# Performance Optimization - 2.3 [Dataset in external storage] Data types

After using binary files, we can adopt more optimized coding schemes.

An integer may occupy 4 or 8 bytes on the computer. In principle, it is the same size stored in the file. However, in fact, a considerable number of integers are not large. For example, a person’s age will not exceed 200. If it is expressed as 4 bytes, 3 bytes are 0. If they are all stored as 4 bytes, it will be a waste.

Don’t underestimate this, because the amount of data is often large. If we change the encoding method and store small integers in another encoding method, we can save 2 bytes. If there are 1 billion rows of data, we can save 2G of space and reduce a lot of hard disk access time.

Similarly, there is date time. A complete datetime type will occupy 8 bytes. Often, we only care about the date part, or even the date of recent decades. If the encoding method can be changed, it may be stored in half the space.

However, the coding rules should not be too complex, otherwise decoding will occupy more CPU time. There are many specific codings, which can be designed by yourself after understanding the basic principles.

SPL adopts optimized encoding for small integers, recent dates and short strings when saving bin files. You can try how different is the space occupied by the same number of large integers and small integers.

The storage space occupied by data in external storage is highly correlated with the data type. The simpler the data type, the smaller the space occupied, and the simplest operation in decoding. For example, an integer is a simple value, the occupied space is relatively determined, and the reading and decoding action is very simple; A string also has a length information, which needs more storage; The date and time itself has no other information, but it will involve relatively complex decoding actions.

If we can change the data type without losing data information, it is possible to save a lot of storage space, reduce parsing actions and achieve good performance improvement.

Among all data types, integer is the simplest and has the best storage and parsing performance. If possible, try to convert other data types to integers.

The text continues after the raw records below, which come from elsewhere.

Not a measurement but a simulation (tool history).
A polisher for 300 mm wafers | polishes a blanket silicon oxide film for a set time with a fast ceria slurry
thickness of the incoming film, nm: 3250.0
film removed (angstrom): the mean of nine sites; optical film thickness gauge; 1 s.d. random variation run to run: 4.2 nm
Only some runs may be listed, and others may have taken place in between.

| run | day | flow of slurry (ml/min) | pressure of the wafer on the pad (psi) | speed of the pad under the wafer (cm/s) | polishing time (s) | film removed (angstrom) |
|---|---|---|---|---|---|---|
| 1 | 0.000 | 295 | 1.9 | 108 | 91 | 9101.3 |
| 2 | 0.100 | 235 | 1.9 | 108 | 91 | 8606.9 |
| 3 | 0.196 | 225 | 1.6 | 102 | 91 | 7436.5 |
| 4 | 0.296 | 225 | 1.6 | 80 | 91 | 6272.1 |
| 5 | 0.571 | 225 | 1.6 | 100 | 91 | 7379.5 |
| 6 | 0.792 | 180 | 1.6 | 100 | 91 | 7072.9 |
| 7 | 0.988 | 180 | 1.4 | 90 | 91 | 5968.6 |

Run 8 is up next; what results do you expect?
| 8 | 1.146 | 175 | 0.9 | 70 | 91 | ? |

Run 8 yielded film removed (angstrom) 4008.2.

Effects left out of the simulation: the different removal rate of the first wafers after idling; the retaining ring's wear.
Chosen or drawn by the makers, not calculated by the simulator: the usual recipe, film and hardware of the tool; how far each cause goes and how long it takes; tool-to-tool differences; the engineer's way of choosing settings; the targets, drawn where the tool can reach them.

**Date** can be converted to the number of days from a certain day, which does not affect the comparison. 50000 days can represent a time period of more than 100 years, which is sufficient in most scenarios. When it is hoped that the components of year, month and day can be obtained more conveniently (some operations need to group by year and month), simply put, it can be converted into an 8-digit decimal integer of yyyymmdd; SPL also provides a method that saves more space, that is, convert the year and month to the number of months from 1970, and represent the day by 5 binary bits (a month has a maximum of 31 days,and a 5-digit binary number can represent any number between 0 and 31), and it is equivalent to ((yyyy-1970)*12+(mm-1))*32+dd. In this way, you can use small integer to represent a date between 1970 and 2140, which basically meets the requirements.

A | B | C | |
---|---|---|---|

1 | =date(2021,2,12) | =date(2000,1,1) | =year(B1) |

2 | =interval@d(B1,A1) | ||

3 | =year(elapse@d(B1,A2)) | =month(elapse@d(B1,A2)) | =day(elapse@d(B1,A2)) |

4 | =month@y(A1)*100+day(A1) | ||

5 | =A4\10000 | =A4\100%100 | =A4%100 |

6 | =days@o(A1) | ||

7 | =year(A6) | =month(A6) | =day(A6) |

8 | =((year(A1)-1970)+month(A1)-1)*12+day(A1) | ||

9 | =A8\384+1970 | =A8\32%12+1 | =A8%32 |

A1 is the date to be converted and B1 is a base date. A2, A4 and A6 convert A1 into integers in three ways respectively. Lines 3, 5 and 7 inversely calculate the year, month and day components after three coding methods respectively. The integer obtained by A2 method is the smallest, but the amount of inverse calculation is relatively large; The inverse calculation of A4 method and A6 method is less, and the integer obtained by A6 method is smaller. Moreover, SPL provides more convenient basic functions for conversion, and lines 8 and 9 explain the actual execution logic of A6 method.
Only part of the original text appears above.